What’s Deep Inside Uranus?

What would you find if you could venture deep into Uranus? You’d need a spacesuit to make the journey, and it would have to be one capable of withstanding humongous winds, temperature ranges in the thousands of degrees and pressures that can turn poop into diamonds. A more practical option would be to make the trip in your dream body, so let’s assume you’re going to do that. You’ll need to take some time off work, because it’s over 24,000 km from the surface of Uranus to its core. If you’re traveling at a speed that allows you to take in the scenery — let’s say a leisurely 100 km per hour — the trip to the center of Uranus will take well over a week. Here are some of the things you may see on your journey.

Clouds, Clouds and More Clouds

As soon as you pass from the thermosphere to the stratosphere, every day on Uranus is a cloudy day. Like Earth, Uranus has atmospheric layers defined by reversing temperature gradients, and gas clouds populate each layer.
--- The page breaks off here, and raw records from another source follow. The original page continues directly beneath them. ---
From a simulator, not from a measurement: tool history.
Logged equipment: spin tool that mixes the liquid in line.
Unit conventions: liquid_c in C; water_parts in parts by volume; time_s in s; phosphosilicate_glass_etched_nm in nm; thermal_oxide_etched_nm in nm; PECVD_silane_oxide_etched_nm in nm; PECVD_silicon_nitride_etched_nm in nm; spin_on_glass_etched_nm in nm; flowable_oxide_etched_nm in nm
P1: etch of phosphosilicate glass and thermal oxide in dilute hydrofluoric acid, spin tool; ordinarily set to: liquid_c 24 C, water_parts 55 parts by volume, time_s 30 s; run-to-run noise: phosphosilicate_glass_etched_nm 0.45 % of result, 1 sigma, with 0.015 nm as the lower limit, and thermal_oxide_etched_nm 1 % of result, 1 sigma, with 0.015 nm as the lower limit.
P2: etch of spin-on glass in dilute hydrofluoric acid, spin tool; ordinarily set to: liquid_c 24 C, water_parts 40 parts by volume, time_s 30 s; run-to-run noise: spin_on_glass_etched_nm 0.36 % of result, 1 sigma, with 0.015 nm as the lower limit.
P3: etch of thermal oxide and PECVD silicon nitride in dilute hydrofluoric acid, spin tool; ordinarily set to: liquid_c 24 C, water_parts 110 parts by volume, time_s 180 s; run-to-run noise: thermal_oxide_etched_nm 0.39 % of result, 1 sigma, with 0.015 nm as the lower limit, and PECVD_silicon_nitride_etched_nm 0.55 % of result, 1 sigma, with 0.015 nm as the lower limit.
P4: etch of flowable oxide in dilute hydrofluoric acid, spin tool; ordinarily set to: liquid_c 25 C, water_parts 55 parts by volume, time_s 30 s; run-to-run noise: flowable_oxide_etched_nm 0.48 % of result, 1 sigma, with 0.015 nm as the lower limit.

The stratosphere begins at a an altitude of 50 km above the “surface,” which isn’t solid but has an atmospheric pressure of 1 earth atmosphere, or about 1 bar. The thermosphere (exosphere) extends another 4,000 km from this point, and it’s cloudy there too, The high atmosphere clouds are mainly composed of hydrogen and helium, which are easy to see through, but there are also swirling wafts of odorous methane, which absorb red light and give the planet its blue color.

The methane cloud layer extends below the troposphere to a pressure of 1.3 bar, and at that altitude, you may also see clouds of water vapor, ammonia and hydrogen sulfide — another outhouse gas. There are also trace amounts of carbon monoxide, carbon dioxide and hydrocarbons, such as ethane and acetylene.

The Temperate Zone

As you enter the Uranian atmosphere, you’ll need earmuffs, because the temperature at the upper frontier is a frigid -216 C, but things quickly heat up. Throughout most of the thermosphere, the temperature is almost hot enough to melt lead. Things begin to cool off as you descend, though. The temperature decreases as you pass through the stratosphere, eventually reaching the same lows you experienced at the top of the thermosphere.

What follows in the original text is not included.